October 6, 2023 at 10:49AM

● Thought of sharing: There are high changes that I will reject a candidate in an interview, if they are a bug-bounty hunter.

Following are some reasons for most and not all the hunters.

1. They are technically not sound. They only have limited information about the bug they identified or they usually identify like web based attacks or sometimes mobile apps.

2. They are mostly check-lists and tool reliant people.

3. They know very few bugs and start spraying on multiple targets. They are nuclei attackers (maybe this is a right term to have them associated).

4. They omit hard bugs almost always. They go for easy rewarding bugs. And not for zero-days or tricky RCEs.

5. Most hunters cannot perform a pentest. Since they’re good (not in depth though) in specific bug or set of bugs.

6. Most of them are not researchers (as they are often called). They do not have patents, CVEs or published researches.

On the other hand, some top CTF players are excellent. And those who perform research are good for the job.

In an interview, I ask candidate what vulnerability class or type they are comfortable. They choose the easiest like IDOR or XSS or even SQLi. And are almost always web based attacks.

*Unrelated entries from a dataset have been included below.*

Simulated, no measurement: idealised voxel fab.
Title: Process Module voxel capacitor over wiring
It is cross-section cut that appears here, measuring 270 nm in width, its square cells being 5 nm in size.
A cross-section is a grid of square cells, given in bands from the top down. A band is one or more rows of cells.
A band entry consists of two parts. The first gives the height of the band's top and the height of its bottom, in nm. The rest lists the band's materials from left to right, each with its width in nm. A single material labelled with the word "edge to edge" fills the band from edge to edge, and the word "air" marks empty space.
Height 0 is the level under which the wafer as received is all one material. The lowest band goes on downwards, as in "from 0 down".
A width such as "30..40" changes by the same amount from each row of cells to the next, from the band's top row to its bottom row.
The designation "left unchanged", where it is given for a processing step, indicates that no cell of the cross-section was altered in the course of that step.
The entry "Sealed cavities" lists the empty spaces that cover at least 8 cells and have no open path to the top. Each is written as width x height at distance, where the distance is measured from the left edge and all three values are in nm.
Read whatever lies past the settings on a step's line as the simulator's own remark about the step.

And then I ask them to tell me what mutation or universal XSS is. They be; we know reflected and stored and a bit about DOM (since they automate DOM).

For SQLi, 90% rely upon SQL-Map. The remaining use single quote combos

If this skillset is at my gate. I’ll choose to outsource through hacker-one; since they have bounty hunters.

I would need something more professional in the organisation to find issues. Because our goal is not to protect against nuclei templates but APT groups’ that are nation-state.